Newsjacking is something that will be around for some time and is on the rise. It is a very relevant and clever way for a piece of content to become talked about. Unlike most traditional PR stories or campaigns, newsjacking capitalizes on an existing ground-base of momentum and exploits this awareness to get its own content looked at. Relatively speaking, content can be cheap to produce and the results can be huge – hundreds of thousands of eyeballs across the internet. At its heart is creativity, but PR’s are well placed to add value to the cause as, in this game, media nous counts for everything. Half the job is seeding the content online, amplifying it via social media and getting the mainstream media to pick up on it – something we PR’s believe ourselves experts at. The real genius comes when content can be produced not reactively in response to events, but pro-actively. Again, one of the talents of any good PR person is to predict what the media will be talking about in advance, and how they might want to talk about it. Producing content with this in mind is probably the holy grail – but then probably wouldn’t be called news-jacking (news-cracking?).

Still, if this is to become a proper client service (in PR) one of the big challenges is to get the client’s messages built into the content. Firstly it takes a brave client to actually sign off any piece of work like this. It goes against all their natural instincts – by pressing the button they effectively sign over control of the project. The brand must be right to do this – ideally it should be young, dynamic and edgy, not a lumbering, corporate giant who would have too much at stake. Generally the latter cannot relinquish control.
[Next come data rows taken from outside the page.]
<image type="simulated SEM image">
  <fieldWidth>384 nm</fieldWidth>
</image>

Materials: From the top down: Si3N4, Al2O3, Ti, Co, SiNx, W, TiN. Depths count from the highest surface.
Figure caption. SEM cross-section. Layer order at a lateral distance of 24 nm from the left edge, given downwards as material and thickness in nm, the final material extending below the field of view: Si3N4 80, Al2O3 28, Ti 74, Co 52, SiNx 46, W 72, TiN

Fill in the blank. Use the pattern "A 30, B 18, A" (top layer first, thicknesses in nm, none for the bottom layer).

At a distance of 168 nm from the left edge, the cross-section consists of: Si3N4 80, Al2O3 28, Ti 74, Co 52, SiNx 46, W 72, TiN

One of my favourite things about Urgent Genius comes from their sizzle reel video explaining what they do. Their message to potential clients is basically this: ‘once we’ve produced the content, we’ll meet you for breakfast the next day to show it to you and you had better bring your lawyers (to sign it off)’. That is pretty much the attitude that needs to exist if this type of communication is to take off within the mainstream PR trade and I don’t see why it shouldn’t. Newspapers in print will eventually die and with nearly half of all tweets containing links to content, plus the prediction by Google recently that within 4 years 80% of all internet traffic will be video, the future has to be in creative content like this – use it or lose it.